Why Nepali workers are turning from the Gulf to Europe
Nepal's Europe-bound labour approvals rose roughly 184 percent in four years to 72,953 in FY 2024/25 while the Gulf wage gap widened. What the shift means for an EU employer sourcing now.
For two decades the default destination for a Nepali worker leaving Tribhuvan International Airport was the Gulf or Malaysia, and it still is for most. But the direction of travel has changed at the margin, and the margin is where an employer sources. Europe took 25,697 Nepali labour approvals in FY 2021/22, 4.0 percent of the total. By FY 2024/25 the figure was 72,953, or 8.69 percent, a rise of roughly 184 percent in four years on Centre for the Study of Labour and Mobility and Department of Foreign Employment (DOFE) data. The Gulf still moves far larger numbers, but the worker preference inside the candidate pool has tilted toward Europe, and the reasons are structural, not seasonal. Three forces drive the shift, the wage gap, the conditions gap and the European shortage, and each one changes how a destination employer should open a Nepal corridor now.
The Gulf still dominates the count, but the share is moving
Read the destination data correctly before drawing the conclusion. The Gulf Cooperation Council states plus Malaysia accounted for 81.3 percent of new approvals in the Nepal Labour Migration Report 2024 (MoLESS), and the United Arab Emirates overtook Malaysia to sit at the top of the FY 2024/25 destination table. In the first two fiscal months of FY 2025/26 the UAE alone took 37,381 workers, a 41.4 percent share, on Nepal Rastra Bank figures (Table 26, 26 October 2025). So this is not an exodus from the Gulf.
What is moving is the composition. Over those same two months Saudi Arabia fell 15.7 percent to 11,923 and Qatar fell 3.1 percent to 8,340, while total outflow still rose 17.9 percent. Workers are not leaving the corridor, they are re-sorting inside it, away from the traditional Gulf construction destinations and toward the UAE at the top of the Gulf and toward Europe at the edges. For the European share specifically, the first eight months of FY 2024/25 ran 46 percent ahead of the prior year, 34,366 against 23,510, with Romania up 136.34 percent to 17,830. The trend is real and the candidate pool feels it. For the full corridor numbers see Nepal labour migration by the numbers.

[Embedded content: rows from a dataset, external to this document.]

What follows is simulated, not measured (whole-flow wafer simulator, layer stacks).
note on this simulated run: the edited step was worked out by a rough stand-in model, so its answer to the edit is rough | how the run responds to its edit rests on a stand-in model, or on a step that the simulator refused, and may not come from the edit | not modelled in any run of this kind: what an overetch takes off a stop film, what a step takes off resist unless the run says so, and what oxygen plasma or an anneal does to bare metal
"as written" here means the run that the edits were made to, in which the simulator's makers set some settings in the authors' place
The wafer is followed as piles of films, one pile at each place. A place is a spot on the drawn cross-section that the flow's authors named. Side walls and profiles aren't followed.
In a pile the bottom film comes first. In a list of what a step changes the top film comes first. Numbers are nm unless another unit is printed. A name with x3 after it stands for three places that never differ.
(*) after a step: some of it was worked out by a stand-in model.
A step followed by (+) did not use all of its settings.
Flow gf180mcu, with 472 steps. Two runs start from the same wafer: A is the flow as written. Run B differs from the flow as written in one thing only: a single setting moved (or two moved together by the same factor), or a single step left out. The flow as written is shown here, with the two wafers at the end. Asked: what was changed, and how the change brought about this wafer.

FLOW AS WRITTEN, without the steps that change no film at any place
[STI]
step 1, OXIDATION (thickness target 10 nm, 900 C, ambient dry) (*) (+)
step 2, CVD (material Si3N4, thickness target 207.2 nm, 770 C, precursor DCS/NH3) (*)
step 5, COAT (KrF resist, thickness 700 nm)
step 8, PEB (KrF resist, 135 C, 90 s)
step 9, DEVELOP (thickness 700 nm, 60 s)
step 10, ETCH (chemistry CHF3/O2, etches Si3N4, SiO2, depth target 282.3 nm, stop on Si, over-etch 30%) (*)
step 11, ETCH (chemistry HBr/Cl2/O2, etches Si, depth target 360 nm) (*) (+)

The wage gap is the first reason, and it is large
A worker compares two contracts and the European one wins on the headline figure. The Qatari minimum basic salary for a domestic helper is QR 1,000, roughly USD 275 a month. Treat that as illustrative of the floor rather than a current quote for a tradesman, but the order of magnitude holds across low-grade Gulf work. Against it sits Croatia's gross statutory minimum of EUR 1,050 a month as of January 2026, about EUR 800 net, and Romania's gross minimum of EUR 795 a month, rising to EUR 849 from July 2026. Even at the statutory floor the European contract pays multiples of the Gulf basic salary, and skilled trades sit well above the floor.
Anchor on the statutory minimums, because they are the hard numbers. Trade-specific net wages from manpower consultancies, for instance EUR 1,100 to 1,500 net cited for Croatian bricklayers and welders, are indicative and should be read as a range, not a guarantee. The point for the worker is the same either way: the same welding skill, certified to the same ISO 9606 coupon, clears a materially higher contract wage in Zagreb than in Doha. The wage band by trade on the Croatian corridor is set out in Salary expectations for Nepal workers in Croatia.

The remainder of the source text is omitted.